Search code examples
javajsonparsingjsoup

JSoup doesn't retrieve JSON data from script tag


I'm trying to get content inside a script tag (JSON data) from a recipe in an HTML page, using JSoup (1.13.1). I won't post the HTML code but the script tag content is pretty big.

Whenever I try to print the content, I get an empty string. I tried to get my data using different methods: by selecting the ID doc.select("#__NEXT_DATA__"), or by using doc.select("script[type='application/json']")

If I try to iterate through all the script tags, whenever it gets to the script tag I want, it prints blank. I also tried to print the content using text() method and the toString() method but it doesn't work. I even saw someone saying you could set the maxBodySize(0) but it still doesn't work.

Here is my code:

String url = "https://www.marmiton.org/recettes/recette_gateau-au-chocolat-fondant-rapide_166352.aspx";
doc = Jsoup.connect(url).maxBodySize(0).get();

Elements newsHeadlines = doc.select("#__NEXT_DATA__");
                    
for (Element element : newsHeadlines) {
    System.out.println(element);
}

Solution

  • Treat the script element as data:

    Elements newsHeadlines = doc.select("#__NEXT_DATA__");
    
    for (Element element : newsHeadlines) {
        System.out.println(element.data());
    }
    

    Note that some consoles may have an issue displaying a line of 81206 characters in length (eclipse did for me) (or there was something in the data) so this code simply prints out the beginning...

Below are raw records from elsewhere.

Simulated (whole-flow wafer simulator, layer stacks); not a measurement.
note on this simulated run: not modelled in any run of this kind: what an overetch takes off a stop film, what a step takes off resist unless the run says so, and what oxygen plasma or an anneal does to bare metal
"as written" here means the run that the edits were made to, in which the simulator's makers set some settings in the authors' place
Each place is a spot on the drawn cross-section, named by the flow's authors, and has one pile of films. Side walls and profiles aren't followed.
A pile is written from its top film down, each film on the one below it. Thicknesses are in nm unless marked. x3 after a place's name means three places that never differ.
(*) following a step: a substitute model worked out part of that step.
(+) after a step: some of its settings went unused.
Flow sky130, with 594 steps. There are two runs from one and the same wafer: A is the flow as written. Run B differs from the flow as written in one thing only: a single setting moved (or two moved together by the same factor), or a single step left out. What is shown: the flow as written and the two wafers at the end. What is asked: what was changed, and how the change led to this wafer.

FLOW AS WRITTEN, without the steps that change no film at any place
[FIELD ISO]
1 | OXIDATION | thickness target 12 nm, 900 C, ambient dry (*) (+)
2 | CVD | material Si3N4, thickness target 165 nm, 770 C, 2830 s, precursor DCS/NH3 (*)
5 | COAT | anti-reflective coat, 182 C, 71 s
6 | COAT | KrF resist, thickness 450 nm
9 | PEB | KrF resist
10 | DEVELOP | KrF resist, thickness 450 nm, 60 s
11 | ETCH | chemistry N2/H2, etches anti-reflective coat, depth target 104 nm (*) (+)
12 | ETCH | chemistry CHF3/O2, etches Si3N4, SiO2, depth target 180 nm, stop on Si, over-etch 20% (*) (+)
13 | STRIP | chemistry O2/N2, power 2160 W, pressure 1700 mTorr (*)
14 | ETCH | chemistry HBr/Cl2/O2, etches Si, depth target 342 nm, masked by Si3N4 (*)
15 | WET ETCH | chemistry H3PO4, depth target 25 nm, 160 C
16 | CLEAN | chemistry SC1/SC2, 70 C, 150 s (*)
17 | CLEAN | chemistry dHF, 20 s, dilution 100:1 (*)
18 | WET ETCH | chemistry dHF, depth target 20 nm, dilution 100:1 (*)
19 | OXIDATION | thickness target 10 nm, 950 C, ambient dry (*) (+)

        for (Element element : newsHeadlines) {
            System.out.println(element.data().length());
            
            int printLen = Math.min(100, element.data().length());
            System.out.println(element.data().substring(0,printLen));
        }
    

    And produces:

    81206
    {"props":{"pageProps":{"recipeData":{"recipe":{"id":166352,"guid":"7bf48b95-4cd2-4b32-8f41-fb6168510
    

    Note if you can use a debugger in your environment it would show that the element had the result all along but as a childNode of element of type DataNode which is the first clue.